Today is the most wonderful, romantic day of the year, Valentine's Day, except that it's not. I have hated Valentine's Day every year since puberty. I never said I hated it, holding out hope that one day Mr. Right would get it right.... HE NEVER DID!!!!! Before you check out, there is a hopeful ending......this Valentine's Day is amazing. Yes, I'm writing this at 8:00 a.m. so there is time for disaster, but I'm not the least bit concerned. We celebrated yesterday so he's totally off the hook today.
So, what changed? I did. Well, that's unfair, we both did. My change started a little longer ago so I'll take the most credit but I will tell you a tiny bit about our evolution in the art of marriage.

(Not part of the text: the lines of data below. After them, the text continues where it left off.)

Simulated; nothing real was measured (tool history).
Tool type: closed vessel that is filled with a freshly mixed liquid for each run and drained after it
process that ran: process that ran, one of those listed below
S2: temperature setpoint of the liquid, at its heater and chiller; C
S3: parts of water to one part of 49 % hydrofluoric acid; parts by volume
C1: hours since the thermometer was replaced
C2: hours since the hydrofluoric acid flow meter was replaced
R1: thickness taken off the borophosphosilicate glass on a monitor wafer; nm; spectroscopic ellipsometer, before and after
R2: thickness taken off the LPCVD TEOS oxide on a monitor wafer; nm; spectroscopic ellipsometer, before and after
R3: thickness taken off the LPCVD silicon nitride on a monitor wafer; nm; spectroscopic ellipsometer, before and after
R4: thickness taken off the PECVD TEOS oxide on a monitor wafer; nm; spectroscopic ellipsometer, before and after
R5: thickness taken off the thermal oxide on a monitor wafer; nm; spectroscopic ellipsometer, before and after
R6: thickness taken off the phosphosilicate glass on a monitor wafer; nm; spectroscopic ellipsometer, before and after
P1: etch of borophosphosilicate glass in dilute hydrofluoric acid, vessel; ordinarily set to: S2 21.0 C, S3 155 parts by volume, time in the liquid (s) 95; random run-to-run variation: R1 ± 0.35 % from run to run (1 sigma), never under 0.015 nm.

A few months ago I wrote a blog post about my marriage, if you want to read it here it is. After reading it a couple of days ago I realize that I probably should clarify a few things. It sounded in that post that we work to make things good, that we aren't crazy in love, we are just determined. I tend to not want to share the really good stuff because it sounds like BS but truth is, I think he is the sexiest man alive, I am madly in love with him. Sometimes my actions do not match my feelings but it is true and I am learning to be more intentional about making those truths line up. Obviously, he feels the same for me because, emotionally high maintenance is a grossly understated description of my personality, yet he loves me like no one else on this planet could.
I didn't like Valentine's Day because my expectations were never met. He bought me gifts but he didn't plan anything special, he didn't "romanticize" me like I thought he should. I realized that I expected him to know the vision in my mind of a romantic evening when we are wired completely different. I decided after last year to make 2016 different. Here are the things that I did differently.
~I made reservations to the restaurant I wanted to go to well in advance.
~I told him what I wanted, not in gift form but in how I wanted the evening to go.
~I made a decision to be happy no matter how the night went.
Something that has truly been transformational for me, and for him since he has to put up with my crazy, has been learning that I should not expect what I don't ask for. That translates to all relationships but this has been great in marriage. In the recent past I actually enjoyed being pissed off about the things he didn't do when he had no idea that I expected him to do them. I have spent enough time talking with women to know that I am NOT the only one that does this. Unless you enjoy being pissed off all the time ask for what you want!!!
Now here is what he did differently. He started paying attention. He has always been a really great guy but I've felt at times, especially on days like birthdays and Valentine's day, that he just doesn't get me. This year he gave me a pair socks that did something deep in my heart. I don't know how to explain but for some reason they told me, "I get you, I think you're nuts, but I get you and love you". What an amazing feeling! True romance isn't about expensive gifts and fancy meals. Romance has become for me, being truly known and loved. Having a husband that pays attention to what I need, that listens to me and never makes me feel like I am emotionally needy, even though we all know that I am, is the most romantic thing I can possibly imagine.
I hope today you embrace the simplicity of romance. That you are able to tune in to what you really need from your Valentine and then ask for it. Maybe you need them to truly hear you. Maybe you just need them to just sit with you and hold your hand. Maybe you tell them something you have never told a soul. There are million scenarios but I hope today more than anything that you feel truly, deeply loved. Happy Valentine's Day!